Aliens: Colonial Marines review
Colonial Marines has been in development for seven years. As the game is based on one of the most famous sci-fi film franchises of all time, expectations were high that developer Gearbox would deliver a tense and atmospheric action shooter that could live up to James Cameron’s blockbuster. Unfortunately, the end result is a catastrophic, buggy mess that will not only disappoint film fans, but gamers everywhere.
The plot, which takes place between the events of Aliens and Alien 3, had potential. As one of the titular Colonial Marines, players are tasked with investigating the U.S.S. Sulaco – the starship that carried Ripley back towards Earth and the end of the second film. It has somehow reappeared in orbit over planet LV-426, where the Aliens were first discovered, which in itself is sure to confuse fans of the franchise. It’s the first of many questions that go unanswered through the incredibly short campaign, leaving you to make your own assumptions.
As you might imagine when acid-spitting Xenomorphs are involved, the mission quickly descends into anarchy and you’re left to find a way to escape, dodging facehuggers and fighting soliders sent by the sinister Weyland Yutani Corporation to harvest the Alien eggs. Cue four to six hours of fairly monotonous blasting, heavily scripted set-piece events and some of the buggiest gameplay we’ve experienced for quite some time.

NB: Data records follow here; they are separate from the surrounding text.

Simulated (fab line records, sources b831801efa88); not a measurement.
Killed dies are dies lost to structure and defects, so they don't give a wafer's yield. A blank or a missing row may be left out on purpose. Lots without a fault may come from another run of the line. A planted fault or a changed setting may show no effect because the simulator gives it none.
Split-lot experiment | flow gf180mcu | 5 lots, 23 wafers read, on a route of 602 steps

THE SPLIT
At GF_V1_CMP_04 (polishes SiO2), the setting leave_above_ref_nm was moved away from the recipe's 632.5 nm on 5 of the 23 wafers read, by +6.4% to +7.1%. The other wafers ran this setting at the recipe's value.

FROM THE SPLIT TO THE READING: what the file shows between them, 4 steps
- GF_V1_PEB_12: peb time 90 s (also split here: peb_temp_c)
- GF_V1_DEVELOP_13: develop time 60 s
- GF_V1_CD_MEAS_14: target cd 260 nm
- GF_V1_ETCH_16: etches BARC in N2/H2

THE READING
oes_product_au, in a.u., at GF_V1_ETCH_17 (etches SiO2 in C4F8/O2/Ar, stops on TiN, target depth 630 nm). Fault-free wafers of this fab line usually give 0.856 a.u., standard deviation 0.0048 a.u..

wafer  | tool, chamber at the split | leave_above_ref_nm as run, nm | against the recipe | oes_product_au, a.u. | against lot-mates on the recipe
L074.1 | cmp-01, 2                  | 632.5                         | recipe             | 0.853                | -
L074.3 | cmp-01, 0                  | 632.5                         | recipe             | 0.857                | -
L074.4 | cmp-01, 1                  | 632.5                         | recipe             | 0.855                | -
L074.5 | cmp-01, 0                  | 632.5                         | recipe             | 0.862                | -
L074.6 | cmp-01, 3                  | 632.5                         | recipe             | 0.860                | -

The girl in front dies. There, I saved you four hours
With a significant portion of the game spent shooting at humans, rather than Xenos, Colonial Marines often feels like a dimly-lit, futuristic Call of Duty clone – never more so when you reach the upgrade screen at the end of a mission and have the option to add red dot sights, silencers and laser sights to the iconic M41A pulse rifle. This is verging on sacrilege to fans of the films, and adds nothing to the gameplay. Each weapon, though faithfully modelled on the props from the film, is woefully inaccurate, with no connection between where you aim and where your bullets end up. They sometimes even fail to register altogether, meaning enemies take an inconsistent number of bullets to go down. Conversely, CPU-controlled enemies can sometimes shoot you through walls, while you can hit an alien in the chest with a shotgun mid-leap but it won't fall over until the landing animation has played out.
The motion tracker is pointless when 99% of Xenos run right at you
The Alien AI in general is shockingly bad, with Aliens frequently losing track of you and simply freezing in place while the pathfinding tries to recover. The limited set of animations make it difficult to tell when an enemy is down and out, or simply recoiling from a flesh wound. There’s no penalty for attacking Xenos from point-blank range, which you would expect to be met with a shower of acidic blood, and they do so little damage with their attacks that you can literally run through entire levels without having to stand your ground and fight them back.
Human opponents don’t fare any better, with enemy soldiers frequently getting stuck in their cover animations, refusing to budge until you move to a different part of the level. They at least put up more of a fight, but regenerating health and an abundance of armour pickups mean there’s never much of a challenge.